August 10, 1987.
Appeal from Criminal Court, Cumberland County, Leon Burns, Jr., J..
Steven C. Douglas, Crossville, for appellant.
W.J. Michael Cody, Atty. Gen. and Reporter, Albert L. Partee, III, Asst. Atty. Gen., Nashville, for appellee.
In this post-conviction proceeding appellant challenges the sentence which he received after pleading guilty to the offense of murder in the second degree. He had been indicted for murder in the first degree on October 23, 1983. Appointed counsel thoroughly investigated the case and repeatedly sought to strike a plea bargain agreement with the District Attorney General. Finally on March 21, 1984, appellant entered a guilty plea to murder in the second degree with an agreed sentence of fifty years in the penitentiary as a Range II aggravated offender. As a part of the agreement, related charges of larceny of an automobile and receiving and concealing stolen property were voluntarily dismissed by the State with the approval of the trial judge.

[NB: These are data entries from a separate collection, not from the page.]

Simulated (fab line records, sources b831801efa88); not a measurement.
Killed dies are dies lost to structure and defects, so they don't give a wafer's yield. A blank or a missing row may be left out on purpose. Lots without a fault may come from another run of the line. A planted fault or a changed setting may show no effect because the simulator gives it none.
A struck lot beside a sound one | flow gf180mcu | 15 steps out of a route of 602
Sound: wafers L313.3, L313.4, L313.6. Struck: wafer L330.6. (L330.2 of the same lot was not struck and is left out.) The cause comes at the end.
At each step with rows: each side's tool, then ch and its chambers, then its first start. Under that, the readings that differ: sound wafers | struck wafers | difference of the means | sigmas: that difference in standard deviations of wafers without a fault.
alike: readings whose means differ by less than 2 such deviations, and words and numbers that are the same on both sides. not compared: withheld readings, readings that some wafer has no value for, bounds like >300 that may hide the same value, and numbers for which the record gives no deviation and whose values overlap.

The offense was a highly aggravated one, and had the prosecution proceeded appellant was in grave danger of receiving the death penalty or, almost at a minimum, a sentence of life imprisonment for murder in the first degree. He deliberately strangled to death a young naval officer who had given him a ride in the officer's automobile. He placed the body of the officer and some of the latter's personal possessions near an exit on Interstate 40 in the vicinity of Crossville, Tennessee, and proceeded to Arkansas and then Missouri in the officer's automobile. His confession was video taped and is in the record of the post-conviction proceedings. Appellant confessed to deliberate, unprovoked murder of his victim, and there was little reason for the State to strike a plea bargain other than that the victim's family were from out of state and that the trial would have been both an inconvenient and harrowing experience for them.
Counsel appointed for appellant thoroughly investigated the case and realized its seriousness. He was finally able to elicit from the District Attorney General the plea bargain above referred to, and it was knowingly, voluntarily and intelligently accepted by appellant. The trial judge carefully followed the provisions of relevant statutes and cases in accepting the guilty plea, which almost certainly appears to have been in the manifest best interests of appellant.
Less than six months later, however, appellant filed a post-conviction petition alleging that he had received ineffective assistance of counsel. Both the trial court and the Court of Criminal Appeals agreed that this claim was overwhelmingly refuted by the record, and that conclusion is supported by abundant material evidence.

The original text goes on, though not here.